“Views on Employment-Based Health Benefits: Findings from the 2013 Health and Voluntary Workplace Benefits Survey,” and “How Much Would it Take? Achieving Retirement Income Equivalency between Final-Average-Pay Defined Benefit Plan Accruals and Voluntary Enrollment 401(k) Plans in the Private Sector”

December 2013, Vol. 34, No. 12
Paperback, 24 pp.
PDF, 864 kb
Employee Benefit Research Institute, 2013

Download Notes PDF pdf

Executive Summary

Views on Employment-Based Health Benefits: Findings from the 2013 Health and Voluntary Workplace Benefits Survey


• Most workers are satisfied with the health benefits they have now and express little interest in changing the current mix of benefits and wages offered by their employers. If current tax preferences for employment-based health benefits were to change, and the benefits were to become taxable, 39 percent of individuals say they would continue with their current level of coverage, virtually unchanged from 40 percent in 2012 but up from 31 percent who indicated that preference in 2011.

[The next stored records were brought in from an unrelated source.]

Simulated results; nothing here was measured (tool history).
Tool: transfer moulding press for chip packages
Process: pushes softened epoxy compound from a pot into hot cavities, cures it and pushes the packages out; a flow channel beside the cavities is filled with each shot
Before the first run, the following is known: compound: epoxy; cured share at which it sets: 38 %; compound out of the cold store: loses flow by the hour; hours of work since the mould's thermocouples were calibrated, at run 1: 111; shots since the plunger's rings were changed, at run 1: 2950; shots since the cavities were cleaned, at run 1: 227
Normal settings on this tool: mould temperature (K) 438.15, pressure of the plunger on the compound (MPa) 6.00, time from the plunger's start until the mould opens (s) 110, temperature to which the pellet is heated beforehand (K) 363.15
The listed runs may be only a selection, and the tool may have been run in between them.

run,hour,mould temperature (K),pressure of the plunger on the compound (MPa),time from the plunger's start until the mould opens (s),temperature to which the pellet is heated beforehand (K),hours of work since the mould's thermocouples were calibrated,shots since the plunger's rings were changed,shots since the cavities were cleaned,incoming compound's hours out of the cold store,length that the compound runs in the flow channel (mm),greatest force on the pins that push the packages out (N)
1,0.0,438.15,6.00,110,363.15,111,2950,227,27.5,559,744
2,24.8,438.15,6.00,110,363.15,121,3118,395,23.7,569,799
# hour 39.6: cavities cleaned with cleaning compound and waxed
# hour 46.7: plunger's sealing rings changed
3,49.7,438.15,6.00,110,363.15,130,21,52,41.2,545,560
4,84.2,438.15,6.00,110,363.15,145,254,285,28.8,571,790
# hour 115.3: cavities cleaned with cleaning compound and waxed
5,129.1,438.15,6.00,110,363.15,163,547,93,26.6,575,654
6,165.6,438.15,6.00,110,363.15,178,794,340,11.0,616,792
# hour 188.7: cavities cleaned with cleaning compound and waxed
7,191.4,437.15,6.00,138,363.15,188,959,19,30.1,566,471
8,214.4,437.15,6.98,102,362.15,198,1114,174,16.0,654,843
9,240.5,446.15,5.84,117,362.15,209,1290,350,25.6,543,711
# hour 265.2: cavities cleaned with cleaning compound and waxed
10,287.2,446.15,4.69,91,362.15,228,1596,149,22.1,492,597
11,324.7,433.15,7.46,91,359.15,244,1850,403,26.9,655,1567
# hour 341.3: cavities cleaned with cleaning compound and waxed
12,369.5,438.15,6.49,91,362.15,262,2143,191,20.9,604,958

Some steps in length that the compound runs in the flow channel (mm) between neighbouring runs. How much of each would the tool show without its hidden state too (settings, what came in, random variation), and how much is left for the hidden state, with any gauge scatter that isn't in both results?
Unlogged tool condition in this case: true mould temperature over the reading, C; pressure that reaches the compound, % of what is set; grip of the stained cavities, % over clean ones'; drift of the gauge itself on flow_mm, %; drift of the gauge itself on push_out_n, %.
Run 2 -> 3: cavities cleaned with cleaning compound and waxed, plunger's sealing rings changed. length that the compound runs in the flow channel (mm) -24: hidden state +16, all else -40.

• Despite expressing a desire for more choice of health plans, individuals are not highly comfortable that they could use an objective rating system, such as that provided by the health insurance exchanges, to choose health insurance, nor are they extremely confident that a rating system could help them choose the best health insurance.


How Much Would it Take? Achieving Retirement Income Equivalency between Final-Average-Pay Defined Benefit Plan Accruals and Voluntary Enrollment 401(k) Plans in the Private Sector


• Previous EBRI research reported on a comparative analysis of future benefits from private-sector, voluntary enrollment (VE) 401(k) plans and stylized, final-average-pay defined benefit (DB) plans.


• Rather than trying to reflect the real-world variation in DB accruals, the baseline analysis used the median accrual rate in the sample (1.5 percent of final compensation per year of participation) as the stylized value for the baseline counterfactual simulations.


• The current research expands the previous research by computing that actual final-average DB accrual that would be required to provide an equal amount of retirement income at age 65 as would be produced by the annuitized value of the projected sum of the 401(k) and IRA rollover balances.